Massachusetts’ Jimmy Decotis has been one of New England’s top prospects since he was racing in the 50cc class, and this year, at 17 years old, he made his pro debut at Unadilla. Decotis went 22-19 there, and then followed up with a 31-14 this past weekend at Budds Creek. With a couple races under his belt, and just a few days away from his home national at Southwick, we thought it was a perfect time to introduce you to #613.
Racer X: Jimmy, you’re coming off two good finishes in your first two pro rounds. How does it feel to have done so well in your first races as a pro? Jimmy Decotis: It feels really good. Coming into this season, my goals were to do Loretta's and actually to podium Loretta's, but it didn't go as I hoped. Then I came into the last few nationals and I just wanted to put my head down and get in. I didn't really care about where I finished. My main goal was to just keep on training and training and be in shape long enough to go from the first minute to the thirtieth as fast as I could the whole time and not worry about where I finished. I've been putting in a lot of work and I've been happy with my finishes.
So, you didn't expect to get 19th in your second moto at Unadilla, did you?
No, absolutely not. Well, I knew I could do it, actually. I tried to ride as strong as I could the whole moto and I ended up falling. I've ended up falling so far every national moto that I've been in, so that's been tough. But I was coming through the pack, and Kenny Germain, my mechanic, had on the pit board that I was 19th and I was right behind Kevin Windham, so that wasn't so bad. I just kept on charging the whole way and I ended up staying right there, so I was happy with that.
It must have felt good to beat Windham, one of the top riders on the national circuit.
Yeah, it was pretty cool. I mean, he's just kind of having fun with it lately, though. I didn't really beatKevin Windham, but I guess I beat Kevin Windham, you could say.
Speaking of beating factory riders, you beat both Tyla Rattray and Tommy Searle in the second moto at Budds Creek. Was it surprising to be ahead of so many accomplished riders?
Well, not really, because that last moto was such a mud moto. I actually thought I could do better than 14th in the mud coming from New England. That's the New England guy's thing; sand and mud. I came into that moto with a good head on and I got a good start. I'm sure he didn't mean to, but Searle actually came into me on the start and I went down, so I was upset about that. Then I saw they threw the red flag, so I was like, "Oh, that's good." It definitely helped my confidence a lot. Coming into Southwick I just want to do the best I can and hopefully get a top 10.
Did having so much experience riding mud in New England definitely helped you in the second moto at Budds?

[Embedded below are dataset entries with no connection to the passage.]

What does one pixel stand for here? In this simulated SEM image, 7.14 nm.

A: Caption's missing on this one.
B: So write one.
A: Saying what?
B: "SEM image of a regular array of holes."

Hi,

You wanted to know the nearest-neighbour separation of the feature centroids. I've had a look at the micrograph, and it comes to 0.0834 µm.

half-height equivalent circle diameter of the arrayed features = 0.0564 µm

Oh yeah, of course. New England has helped me a lot. I mean, each weekend we have four 20-minute motos [racing both] the 250 and the 450 class. NESC does a lot with the pro riders to help them get better. Riding with John Dowd and Robby Marshall and Keith Johnson every weekend, it definitely helps me with my confidence and my speed and endurance. New England has pretty much made me who I am.
So knowing how to ride with top pros like John Dowd has helped you transition into riding with a whole pack of guys of that speed?
Oh yeah, of course. I know how Dowdy is, I ride with him every weekend. Dowd has won national motos. He's getting a little old now, but he got a 5th last year at Southwick. He's doing the right things. He's having fun with it, but he's putting in the work. To be able to beat him once and a while on the weekends and to be able to battle with him and Robby Marshall definitely keeps me going.
At only 17 years old, you could have a long future ahead of you in motocross. What are your plans for the next few years?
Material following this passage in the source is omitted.